Bank of Canada warns higher rates ahead
We’ve already seen fixed-term mortgage rates rise twice in the past few weeks. Yesterday, the Bank of Canada went on record as again warning us to expect higher rates. The need for low rates has dissipated.
The Canadian dollar rose sharply Tuesday as the Bank of Canada warned that it will be raising interest rates.
At midday, the dollar was up 1.63 cents to 100.17 cents US.
The Bank of Canada kept its key lending rate unchanged Tuesday, but warned that its low-rate policy has a limited future.
The bank held the overnight rate at 0.25 percent, as economists had expected.
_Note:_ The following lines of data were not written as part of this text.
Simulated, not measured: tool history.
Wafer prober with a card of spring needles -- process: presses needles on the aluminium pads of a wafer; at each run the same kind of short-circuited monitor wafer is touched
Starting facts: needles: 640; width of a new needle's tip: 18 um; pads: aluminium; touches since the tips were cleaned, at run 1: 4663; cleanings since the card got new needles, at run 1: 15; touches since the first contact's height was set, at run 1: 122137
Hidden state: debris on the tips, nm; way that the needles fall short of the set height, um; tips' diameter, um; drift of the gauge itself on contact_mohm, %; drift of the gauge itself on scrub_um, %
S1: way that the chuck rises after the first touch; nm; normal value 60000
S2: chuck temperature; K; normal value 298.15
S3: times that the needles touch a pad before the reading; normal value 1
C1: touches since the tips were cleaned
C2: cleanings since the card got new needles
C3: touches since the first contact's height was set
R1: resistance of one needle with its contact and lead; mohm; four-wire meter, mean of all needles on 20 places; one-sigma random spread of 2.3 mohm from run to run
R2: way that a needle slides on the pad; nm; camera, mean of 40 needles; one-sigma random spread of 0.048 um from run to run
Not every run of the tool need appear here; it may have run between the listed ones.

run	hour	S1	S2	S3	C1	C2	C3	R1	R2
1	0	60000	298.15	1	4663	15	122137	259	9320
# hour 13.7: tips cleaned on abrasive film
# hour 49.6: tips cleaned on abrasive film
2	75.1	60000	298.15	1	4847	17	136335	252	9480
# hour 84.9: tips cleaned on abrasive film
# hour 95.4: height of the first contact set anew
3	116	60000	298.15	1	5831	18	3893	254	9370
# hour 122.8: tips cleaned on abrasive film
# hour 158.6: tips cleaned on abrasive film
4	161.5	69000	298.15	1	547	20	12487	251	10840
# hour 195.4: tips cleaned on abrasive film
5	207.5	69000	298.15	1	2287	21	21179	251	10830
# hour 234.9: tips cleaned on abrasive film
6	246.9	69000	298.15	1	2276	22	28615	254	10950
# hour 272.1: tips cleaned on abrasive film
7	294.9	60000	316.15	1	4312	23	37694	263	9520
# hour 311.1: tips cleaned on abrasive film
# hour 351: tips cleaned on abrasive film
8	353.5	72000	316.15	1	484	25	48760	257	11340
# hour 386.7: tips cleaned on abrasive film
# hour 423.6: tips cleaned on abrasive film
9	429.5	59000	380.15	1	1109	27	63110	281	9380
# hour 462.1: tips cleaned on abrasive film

But with the economy recovering and inflation running above the bank’s two percent target, the need for rock-bottom lending rates “is now passing,” it said in a statement.
The extent and timing of any change in the key rate “will depend on the outlook for economic activity and inflation,” the bank said. The bank also noted growth is “proceeding somewhat more rapidly” than it expected earlier this year, increasing the chance of a rate rise in the early summer.
“Simply put, this statement marks a dramatic change in tone by the bank, and doesn’t rule out possible 50 basis point moves,” said Douglas Porter, deputy chief economist with BMO Capital Markets, in a commentary.
Porter predicted a June rate hike is now “likely,” adding that the central bank is clearly much more concerned about inflation than previously indicated.
The bank sets a target level for the overnight rate, which is often called the key interest rate or key policy rate because it indicates the bank’s thinking about the economy.
The overnight rate is the interest rate major financial institutions charge each other for one-day loans.
The rate has been at a very low 0.25 percent since April 2009, when it was cut from 0.50 percent as the recession worsened. It was at a recent peak of 4.5 percent in October 2007.
The bank’s “extraordinary policy” of ultra-low rates was introduced to boost the recovery, the statement said.
The bank is forecasting growth of 3.7 percent this year, reflecting stronger global activity, strong housing activity in Canada and the bank’s conclusion that policy stimulus advanced some spending into late 2009 and early 2010.
It’s forecasting that Canadian economic growth will slow to 3.1 percent in 2011 and 1.9 percent in 2012.
Bank governor Mark Carney is juggling competing pressures: the need to control inflation with a higher rate; the need to keep the cost of loans low to encourage business and consumer borrowing; and the strong dollar.
A bank rate increase could push the dollar even higher, hurting exports and jobs. While recognizing that growth is strong, the bank warned Tuesday about economic negatives: “the persistent strength of the Canadian dollar, Canada’s poor relative productivity performance and the low absolute level of U.S. demand.”
Although Carney expressed concern about inflation in March, the bank said it is expecting the rate to ease slightly in the second quarter, and remain slightly above the target two percent rate this year before easing in the second half of 2011.